Since Convolution Neural Network (CNN) with a fully connected layer is not able to deal with the frequency of occurrence and multi objects. So, one way could be that we use a sliding window brute force search to select a region and apply the CNN model on that, but the problem of this approach is that the same object can be represented in an image with different sizes and different aspect ratio. While considering these factors we have a lot of region proposals and if we apply deep learning (CNN) on all those regions that would computationally very expensive.
Ross Girshick et al.in 2013 proposed an architecture called R-CNN (Region-based CNN) to deal with this challenge of object detection. This R-CNN architecture uses the selective search algorithm that generates approximately 2000 region proposals. These 2000 region proposals are then provided to CNN architecture that computes CNN features. These features are then passed in an SVM model to classify the object present in the region proposal. An extra step is to perform a bounding box regressor to localize the objects present in the image more precisely.

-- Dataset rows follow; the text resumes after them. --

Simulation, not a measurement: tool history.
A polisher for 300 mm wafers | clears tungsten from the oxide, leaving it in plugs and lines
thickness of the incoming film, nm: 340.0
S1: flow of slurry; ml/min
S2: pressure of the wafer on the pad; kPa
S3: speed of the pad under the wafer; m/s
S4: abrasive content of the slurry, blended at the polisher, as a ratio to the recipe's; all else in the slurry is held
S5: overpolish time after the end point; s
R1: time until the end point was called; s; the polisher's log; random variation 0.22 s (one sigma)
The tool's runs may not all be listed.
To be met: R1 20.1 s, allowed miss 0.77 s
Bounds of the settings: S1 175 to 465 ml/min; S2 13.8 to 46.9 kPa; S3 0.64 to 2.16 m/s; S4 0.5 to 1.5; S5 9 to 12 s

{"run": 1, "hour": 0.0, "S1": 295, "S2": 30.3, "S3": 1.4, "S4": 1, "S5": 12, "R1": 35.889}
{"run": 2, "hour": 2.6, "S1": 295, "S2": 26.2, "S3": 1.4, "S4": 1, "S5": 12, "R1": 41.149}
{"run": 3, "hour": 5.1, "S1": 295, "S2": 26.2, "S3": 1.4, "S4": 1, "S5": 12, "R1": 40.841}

Region proposals are simply the smaller regions of the image that possibly contains the objects we are searching for in the input image. To reduce the region proposals in the R-CNN uses a greedy algorithm called selective search.
Region Proposals generation using selective search ( Image Source: link)
Selective Search :
Selective search is a greedy algorithm that combines smaller segmented regions to generate region proposal. This algorithm takes an image as input and output generate region proposals on it. This algorithm has the advantage over random proposal generation is that it limits the number of proposals to approximately 2000 and these region proposals have a high recall.
- Generate initial sub-segmentation of input image.
- Combine similar bounding boxes into larger ones recursivel
- Use these larger boxes to generate region proposals for object detection.
In Step 2 similarities are considered based on colour similarity, texture similarity, region size, etc. We have discussed the selective search algorithm in great detail in this article.
CNN architecture of R-CNN :
After that these regions are warped into the single square of regions of dimension as required by the CNN model. The CNN model that we used here is a pre-trained AlexNet model, which is the state of the art CNN model at that time for image classification Let’s look at AlexNet architecture here.
Here the input of AlexNet is (227, 227, 3). So, if the region proposals are small and large then we need to resize that region proposal to given dimensions.
From the above architecture, we remove the last softmax layer to get (1, 4096) feature vector. We pass this feature vector into SVM and bounding box regressor.
SVM (Support Vector Machine):
The feature vector generated by CNN is then consumed by the binary SVM which is trained on each class independently. This SVM model takes feature vector generated in previous CNN architecture and outputs a confidence score of the presence of an object in that region. However, there is an issue for training with SVM is that we required AlexNet feature vectors for training SVM class. So, we could not train AlexNet and SVM independently in paralleled manner. This challenge is resolved in future versions of R-CNN (Fast R-CNN, Faster R-CNN etc.).
Bounding Box Regressor:
In order to precisely locate the bounding box in the image., we used a scale-invariant linear regression model called bounding box regressor. For training this model we take as predicted and Ground truth pairs of four dimensions of localization. These dimensions are (x, y, w, h) where x and y are the pixel coordinates of center of bounding box respectively. w and h represents the width and height of bounding boxes. This method increases Mean Average precision (mAP) of the result by 3-4%.
Now we have region proposals that are classified for every class label. In order to deal with the extra bounding box generated by the above model into the image, we use an algorithm called Non- maximum suppression.
It works in 3 steps:
- Discard those objects where the confidence score is less than a certain threshold value( say 0.5).
- Select the region which has the highest probability among candidates regions for object as predicted region.
- In the final step we discard those regions which has IoU (intersection Over Union) with predicted region over 0.5.
After that we can obtain output by plotting these bounding boxes on input image and labeling objects that are present in bounding boxes.
The R-CNN gives Mean Average Precision (mAPs) of 53.7% on VOC 2010 dataset. On 200-class ILSVRC 2013 object detection dataset it gives mAP of 31.4% which is large improvement from previous best 24.3%. However, this architecture is very slow to train and takes ~ 49 sec to generate test results on a single image of VOC 2007 dataset.
Challenges of R-CNN:
- Selective Search algorithm is very rigid and there is no learning happens in that. This sometimes leads to bad region proposals generation for object detection.
- Since there are approximately 2000 candidate proposals. It takes a lot of time to train the network. Also we need to train multiple steps separately (CNN architecture, SVM model, bounding box regressor). So, This makes it very slow to implement.
- R-CNN can not be used in real time because it takes approximately 50 sec to test an image with bounding box regressor.
- Since we need to save feature maps of all the region proposals. It also increases the amount of disk memory required during training.